Fernando Montiel Planning to Knock Out Nonito Donaire
WBO and WBC bantamweight (118 pounds) champion Fernando Montiel, of Mexico, will carry a great deal of pride into the ring on Saturday night at the Mandalay Hotel in Las Vegas for an HBO televised, clash against WBA interim super flyweight (115 pounds) titlist Nonito Donaire.
The 31-year-old Montiel (44-2-2, 34 knockouts) is riding an 11-0-1 unbeaten streak that includes nine knockouts, four straight stoppages and a mark of 5-0-1, with five knockouts in his past six fights.
In addition, Montiel is among five Mexican fighters to have won world titles over the course of three divisions -- the others being WBA and WBO lightweight (135 pounds) titlist Juan Manuel Marquez (51-5-1, 38 KOs), Julio Cesar Chavez Sr. (107-6-2, 86 KOs), Erik Morales (51-6, 35 KOs) and Marco Antonio Barrera (67-7, 44 KOs).
In April, Montiel trailed on the cards when he scored a sensational fourth-round knockout over Hozumi Hasegawa (29-3, 12 KOs), a man who was in search of his sixth straight stoppage during a 25-fight winning streak that had included 11 knockouts.
But the 28-year-old Donaire (25-1, 17 KOs), a resident of San Leandro, Calif., who arrived in America from his native Philippines at the age of 10, enters his second-ever and second straight bantamweight match up in pursuit of his 25th straight victory and his 10th stoppage in his past 12 fights.
Donaire has patterned himself in the mold of Filipino countryman, Manny Pacquiao (52-3-2, 38 KOs), a WBO welterweight (147 titlist) who earned his record eighth crown over as many different weight divisions with November's unanimous decision over ex-champion, Antonio Margarito (38-7, 27 KOs) for the WBC's junior middleweight (154 pounds) belt.

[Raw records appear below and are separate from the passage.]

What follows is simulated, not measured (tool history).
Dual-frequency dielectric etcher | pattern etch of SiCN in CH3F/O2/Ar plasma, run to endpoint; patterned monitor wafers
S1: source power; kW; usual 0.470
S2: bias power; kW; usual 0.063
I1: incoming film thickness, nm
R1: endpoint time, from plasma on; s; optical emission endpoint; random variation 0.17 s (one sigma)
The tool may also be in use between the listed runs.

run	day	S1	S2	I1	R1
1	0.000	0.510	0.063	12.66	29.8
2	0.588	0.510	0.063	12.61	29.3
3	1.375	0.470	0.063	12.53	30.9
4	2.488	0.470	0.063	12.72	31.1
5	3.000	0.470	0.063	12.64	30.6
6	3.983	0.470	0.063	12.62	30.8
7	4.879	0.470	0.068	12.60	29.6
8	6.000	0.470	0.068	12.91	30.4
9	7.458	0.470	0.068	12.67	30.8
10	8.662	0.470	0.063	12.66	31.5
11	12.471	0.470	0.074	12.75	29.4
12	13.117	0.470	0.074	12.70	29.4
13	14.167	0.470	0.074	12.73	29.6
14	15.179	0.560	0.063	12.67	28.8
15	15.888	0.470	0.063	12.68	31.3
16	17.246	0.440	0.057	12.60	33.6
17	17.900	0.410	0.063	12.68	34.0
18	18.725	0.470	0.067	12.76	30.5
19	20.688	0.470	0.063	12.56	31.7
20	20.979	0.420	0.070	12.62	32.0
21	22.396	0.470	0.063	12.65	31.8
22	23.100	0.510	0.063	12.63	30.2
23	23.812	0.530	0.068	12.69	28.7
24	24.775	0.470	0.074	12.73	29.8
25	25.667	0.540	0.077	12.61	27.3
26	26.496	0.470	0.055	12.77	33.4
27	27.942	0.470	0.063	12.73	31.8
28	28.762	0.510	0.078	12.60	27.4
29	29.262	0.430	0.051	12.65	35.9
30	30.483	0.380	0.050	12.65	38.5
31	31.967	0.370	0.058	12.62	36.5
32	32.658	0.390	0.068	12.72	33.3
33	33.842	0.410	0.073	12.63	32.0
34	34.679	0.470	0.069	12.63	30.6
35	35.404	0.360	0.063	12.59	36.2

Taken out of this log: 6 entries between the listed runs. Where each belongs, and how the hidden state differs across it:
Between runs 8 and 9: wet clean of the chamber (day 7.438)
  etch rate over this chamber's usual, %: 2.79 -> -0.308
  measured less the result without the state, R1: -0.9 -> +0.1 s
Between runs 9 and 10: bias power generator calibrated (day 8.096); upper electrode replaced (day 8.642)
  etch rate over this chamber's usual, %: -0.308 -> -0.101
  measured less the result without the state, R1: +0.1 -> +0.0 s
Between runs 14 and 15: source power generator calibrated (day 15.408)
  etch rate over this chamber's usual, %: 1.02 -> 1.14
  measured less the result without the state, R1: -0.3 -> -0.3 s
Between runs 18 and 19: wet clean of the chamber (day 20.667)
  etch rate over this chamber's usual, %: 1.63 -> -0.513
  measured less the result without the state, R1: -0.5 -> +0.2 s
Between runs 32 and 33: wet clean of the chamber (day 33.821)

Nicknamed "The Mexecutioner," Pacquiao's 13-fight winning streak includes eight knockouts and victories over fighters of Mexican decent such as Morales, Barrerra, Marquez, Margarito, David Diaz, Oscar De La Hoya, and, Jorge Solis.
Montiel spoke to FanHouse in this Q&A regarding what is at stake for him opposite Donaire.
FanHouse: Do you feel that Nonito Donaire is being positioned as the favorite in this fight?
Fernando Montiel: I'm going to give you a fight that you are going to remember. You know, I love a challenge. It motivates me more than anything.
When I was in against Hasegawa in Japan, I was a 3-to-1 underdog. But I knocked him out and proved everyone wrong. It's the same thing in this fight.
I know that a lot of people think that he's going to win. But a lot of people also think that I'm going to win. A lot of people know what I'm capable of.
So I think that this is a fight where I'm going to show what I'm capable of and earn another great victory for my career.
How much of an incentive is it for you that Nonito Donaire is being compared to Manny Pacquiao, who has dominated Mexican fighters?
I know what people are thinking about him and saying about him as being the next Manny Pacquiao, and, you know what? Manny Pacquiao is a great fighter.
Manny Pacquiao has proven himself. But this guy, Nonito Donaire, has not been tested yet. But he is going to get tested against me.
Believe me, this is a big step that he is taking. This is a very, very large step for Nonito Donaire. And I don't see him getting over it yet.
In the future? Maybe. But for right now? I think that if he believes that he's Manny Pacquiao, then, in me, he's facing Julio Cesar Chavez.
How much pride do you take into the ring as an active, living legend from Mexico, being one of its five three-division champions?
Of course I go into the ring with a lot of pride as a champion representing Mexico. We try to do our best, and I'm very proud of my accomplishments.
I still want to become the first man from Mexico to become a four-division champion. But when you're talking about Julio Cesar Chavez, you're talking about a whole different world.
As an accomplished and battle-tested fighter, what intangibles do you believe you will take into the ring that perhaps will show Nonito Donaire something he has not seen before?
You know, any loss that you have, you always learn from it. It has made me mentally tough to have been in the ring with the kind of fighters that I've faced.
You have to learn from everything, and it makes you a tougher fighter, mentally. So I know how to do my work. I think that Nonito is going to have to learn all of that in this fight.
Even though he's going to lose, I think that he will be okay, because he will be able to start all over again. But for me, it's just been a learning experience.
I really don't know what is inside of him, but we will find out, because I really don't think that he has been tested. He will have to prove himself.
Like if I knock him down, and he gets back up, and then, he comes back at me. I think that those types of things would be all positive things for him.
The fight fans will need to see something like that. But as for me, I already know what I'm capable of. I think that I can still get better. I think that I need to be better.
And I know that I will be better against Nonito Donaire. The question should be asked of him and answered as to whether he is prepared to give some special moments in a special fight.
Do you see this fight being a boxing match, a war, a strategic fight, ending in a knockout, or all of the above?
When I look at the fight, the way that you detailed it going is how I actually see it. I see it as being a very strategic war in there.
But it's my way to always engage, and it's my way to always make it a fight. I'm always in a good engagement and always in a good fight.
I do see it ending in a knockout. I don't see it going the distance. I honestly don't even see it going 10 rounds. I think that it will end in a knockout before 10 rounds.
I'm saying, of course, that I will win by knockout.